Get Naked With Me-Part 2

Now that you know why I find Jacqueline Kirby an unexpected gem. I’m going to try an actual critique of my favorite book in the series.

Written in 1989, Naked Once More follows the adventures of Jacqueline Kirby; historical romance novelist, former academic librarian, and snoop in need of a new creative challenge. Writing the sequel to Naked in the Ice hits the spot. The book’s author, Kathleen Darcy, went missing seven years ago and her family moved to have her declared legally dead. Picking up where her critically praised and commercially successful book left off entices Jacqueline. Getting a chance to discover the truth behind Kathleen’s disappearance only add fuel to her desire. To pursue both tasks, Jacqueline moves to the author’s home town of Pine Grove.
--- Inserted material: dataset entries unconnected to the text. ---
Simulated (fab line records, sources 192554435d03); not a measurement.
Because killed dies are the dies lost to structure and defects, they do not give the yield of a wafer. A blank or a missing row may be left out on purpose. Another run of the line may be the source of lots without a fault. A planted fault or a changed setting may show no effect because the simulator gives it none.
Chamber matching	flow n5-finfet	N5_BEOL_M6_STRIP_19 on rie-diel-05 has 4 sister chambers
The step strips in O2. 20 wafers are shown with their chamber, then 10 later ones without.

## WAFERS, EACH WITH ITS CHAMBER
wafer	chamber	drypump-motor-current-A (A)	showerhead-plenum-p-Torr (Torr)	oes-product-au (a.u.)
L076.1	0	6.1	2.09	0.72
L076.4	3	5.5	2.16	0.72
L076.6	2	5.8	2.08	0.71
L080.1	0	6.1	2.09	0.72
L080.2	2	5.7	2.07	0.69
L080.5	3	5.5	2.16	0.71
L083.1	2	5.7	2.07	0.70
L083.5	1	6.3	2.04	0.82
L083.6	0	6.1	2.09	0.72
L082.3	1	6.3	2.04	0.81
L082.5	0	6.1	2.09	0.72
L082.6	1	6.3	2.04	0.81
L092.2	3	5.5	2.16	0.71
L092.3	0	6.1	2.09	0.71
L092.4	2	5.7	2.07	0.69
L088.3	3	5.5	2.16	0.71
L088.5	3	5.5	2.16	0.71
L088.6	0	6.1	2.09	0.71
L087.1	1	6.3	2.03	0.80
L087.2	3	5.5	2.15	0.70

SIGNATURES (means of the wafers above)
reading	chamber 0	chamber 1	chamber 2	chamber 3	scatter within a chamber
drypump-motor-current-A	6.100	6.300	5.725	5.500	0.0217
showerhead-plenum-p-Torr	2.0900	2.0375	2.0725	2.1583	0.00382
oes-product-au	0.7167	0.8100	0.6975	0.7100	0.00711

The book presents us with two different authors; the literary fiction writer Kathleen Darcy and Jake, who writes genre fiction. The fly by the seat of your pants style of Kathleen (knows as pansters) and the outline making (planners) like Jacqueline. The self-sacrificing Kathleen and the boundary setting Jake. One can’t help but feel that Peters’ is airing some grievances though Jacqueline. No one comes out unscathed: publishers, agents, writers, readers, or the press. Then you realize you cannot solve this mystery without all these elements and her varied complaints were also clues (plus, a confrontation between Jacqueline and a Tom Clancy type fellow author, while unnecessary, it a whole lot of fun).

Peters gets the details of small town life. The way secrets get kept, the petty jealousies, and the good will. She contrasts these realities wit the needs of a writer and the isolation Kathleen must have felt growing up here. In some ways, this is a mystery about the demands of an artistic life, it’s demands, sacrifices, and compromises made and how writers, particularly women writers, get a raw deal due to social expectations of women. She takes what seems like a saw and turns in into the key to solving the “crime,” making the book more of a why done it over a who done it.

Despite these big ideas, this book is a fun read. Jacqueline’s mouth is a barbed as ever, and the plot moves along at just the right pace. All in all, a well but together genre mystery with bigger ideas that they usually have.